BEIJING (Reuters) - The unexpected decision by China’s central bank to cut the amount of cash that lenders must keep in reserves is unlikely to be its last such move given the growing concerns about a possible trade war with the United States, economists said.
The reduction in reserve requirement ratios (RRR), announced by the People’s Bank of China late on Tuesday, may indicate that Beijing is worried that the Chinese economy showed signs of cooling in March and could lose further steam in coming months.
“The policy intention is clear. They want to release some liquidity or loosen a bit as the economy faces downward pressure, and the external picture looks grim,” said Wang Jun, Beijing-based chief economist at Zhongyuan Bank. “There is room for more RRR cuts as they seek to gradually replace short-term policy tools.”
Most investors were caught off-guard by the central bank’s move as it came just a few hours after China reported faster-than-expected economic growth for the first quarter. The March weakness was more than offset by strength in the first two months of the year in the world’s second-largest economy.
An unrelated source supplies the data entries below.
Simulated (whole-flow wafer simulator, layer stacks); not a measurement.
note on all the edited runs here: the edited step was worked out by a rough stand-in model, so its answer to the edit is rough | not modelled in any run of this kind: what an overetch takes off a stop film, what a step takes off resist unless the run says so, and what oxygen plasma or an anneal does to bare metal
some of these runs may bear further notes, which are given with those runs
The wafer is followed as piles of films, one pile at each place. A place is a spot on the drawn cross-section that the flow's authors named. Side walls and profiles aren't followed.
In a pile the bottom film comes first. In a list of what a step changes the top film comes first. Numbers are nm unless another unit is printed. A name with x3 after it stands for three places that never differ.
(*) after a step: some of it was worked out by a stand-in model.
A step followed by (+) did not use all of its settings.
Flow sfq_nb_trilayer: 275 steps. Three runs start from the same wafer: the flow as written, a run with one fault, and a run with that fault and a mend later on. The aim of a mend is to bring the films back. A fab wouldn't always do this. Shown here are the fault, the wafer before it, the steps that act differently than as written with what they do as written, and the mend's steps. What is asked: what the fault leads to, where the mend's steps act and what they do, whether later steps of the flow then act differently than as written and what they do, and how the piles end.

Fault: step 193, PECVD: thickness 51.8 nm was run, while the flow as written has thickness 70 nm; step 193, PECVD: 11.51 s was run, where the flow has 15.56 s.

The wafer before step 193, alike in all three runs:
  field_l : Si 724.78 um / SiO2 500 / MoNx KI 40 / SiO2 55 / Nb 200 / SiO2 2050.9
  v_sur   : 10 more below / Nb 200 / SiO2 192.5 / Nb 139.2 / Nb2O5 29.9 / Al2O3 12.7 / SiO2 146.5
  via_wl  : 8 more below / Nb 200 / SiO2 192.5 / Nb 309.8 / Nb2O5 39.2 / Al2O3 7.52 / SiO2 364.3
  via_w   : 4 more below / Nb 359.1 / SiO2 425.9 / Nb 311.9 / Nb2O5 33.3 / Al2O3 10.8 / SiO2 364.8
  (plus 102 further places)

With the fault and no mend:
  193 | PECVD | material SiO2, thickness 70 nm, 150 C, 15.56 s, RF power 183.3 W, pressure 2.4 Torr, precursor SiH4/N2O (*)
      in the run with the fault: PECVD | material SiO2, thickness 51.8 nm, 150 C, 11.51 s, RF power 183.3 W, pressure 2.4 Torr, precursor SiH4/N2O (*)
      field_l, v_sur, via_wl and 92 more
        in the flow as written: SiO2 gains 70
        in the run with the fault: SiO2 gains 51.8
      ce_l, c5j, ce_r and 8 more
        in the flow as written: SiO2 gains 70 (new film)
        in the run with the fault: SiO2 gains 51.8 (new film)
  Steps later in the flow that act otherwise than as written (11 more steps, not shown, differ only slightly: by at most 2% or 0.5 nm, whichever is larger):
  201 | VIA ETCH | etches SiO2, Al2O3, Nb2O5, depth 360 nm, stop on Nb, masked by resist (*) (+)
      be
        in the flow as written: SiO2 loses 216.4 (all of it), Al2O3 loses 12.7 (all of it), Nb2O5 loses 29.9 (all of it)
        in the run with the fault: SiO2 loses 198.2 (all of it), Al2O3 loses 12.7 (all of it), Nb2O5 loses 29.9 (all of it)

U.S. President Donald Trump has threatened to impose tariffs on $150 billion in Chinese imports to the United States to punish China for what U.S. government officials regard as its predatory industrial policies and abuse of U.S. intellectual property. Beijing has vowed to retaliate.
A full-scale trade war between the world’s two economic superpowers would hurt both Chinese and U.S. exports and have a negative impact on growth in the two countries, as well as probably lead to collateral damage for other countries.
At the same time, China has been deleveraging parts of its financial sector amid concerns that unfettered borrowing and lending - particularly through wealth management firms in the shadow banking world - could destabilize the economy.
That has helped to tighten credit conditions, with the weighted average lending rate for non-financial firms, a key indicator reflecting corporate funding costs, rising 47 basis points in 2017.
The recent appreciation of the yuan CNY=CFXS may also be weighing on exporters by making their products more expensive in the United States and some other major markets.
The PBOC said that its move to cut reserve requirements should allow the banks to use the cash to repay relatively costly loans and boost lending for small firms.
The PBOC reiterated that its “prudent and neutral” policy stance remains unchanged, saying that 900 billion yuan ($143.2 billion) out of 1.3 trillion yuan released via the RRR cut will be used to repay the maturing medium-term lending facility.
The central bank also stressed that a “relatively high” RRR is still necessary to contain financial risks.
“The early timing of this RRR cut shows that the PBOC is well aware of the impact of the financial deleveraging policy as well as how to mitigate the impact,” Wei Yao, China economist at Societe Generale, said in a note to clients.
“At the same time, it finds creative ways to limit the scope of easing, so as to avoid sending the wrong message about Beijing’s attitude towards financial regulations.”
Analysts at UBS estimated that the replacement of maturing MLF facilities with 900 billion yuan released via the RRR cut could reduce banks’ funding costs by around 29 billion yuan, which may encourage banks to lower lending rates.
The central bank said that the remaining 400 billion yuan released by the RRR cut will help smaller banks, which have limited access to the medium-term lending facility, to lend more to small firms.
“The cut reinforced the consensus that China is unlikely to tighten further,” said Tommy Xie, China economist at OCBC Bank in Singapore, said in a note. “The RRR cut will also play a pre-emptive role in stabilizing China’s credit expansion to ease the tighter monetary conditions. More cuts with similar features may come.”
Economists said the central bank’s move - the first major policy move under new central bank governor Yi Gang - was similar to a debt swap.
In recent years, the central bank has been relying more on the use of short-term liquidity instruments, such as the MLF, and the standing lending facility (SLF), but it faces more difficulties in rolling over such policy tools, analysts said.
The outstanding amount of MLFs is 4.9 trillion yuan, with about 420 billion yuan maturing each month, according to investment bank CICC.
“If the PBOC does not act, either extending these facilities or offering more RRR cuts, monetary conditions will automatically turn tighter going forward. Hence, there is a genuine need for easing,” Kevin Lai, senior economist at Daiwa Capital markets in Hong Kong, said in a note.
“We still do not think the PBOC will cut interest rates, unless there is a sharp macro deterioration, either because of a rapid GDP slowdown or a full-blown trade war that may involve aggressive use of monetary tools,” Lai added.
In the markets, CICC estimated the reserves requirement cut will reduce money market interest rates by more than 20 basis points and reduce bond yields by 10 basis points or more.
The move will widen listed banks’ net interest margins by 1.2 basis points and increase their net profits by 0.9 percent in 2018, Shenwan Hongyuan Securities estimated.
Bank shares climbed on Wednesday, with an index tracking major lenders .CSI300BI gaining more than 1 percent.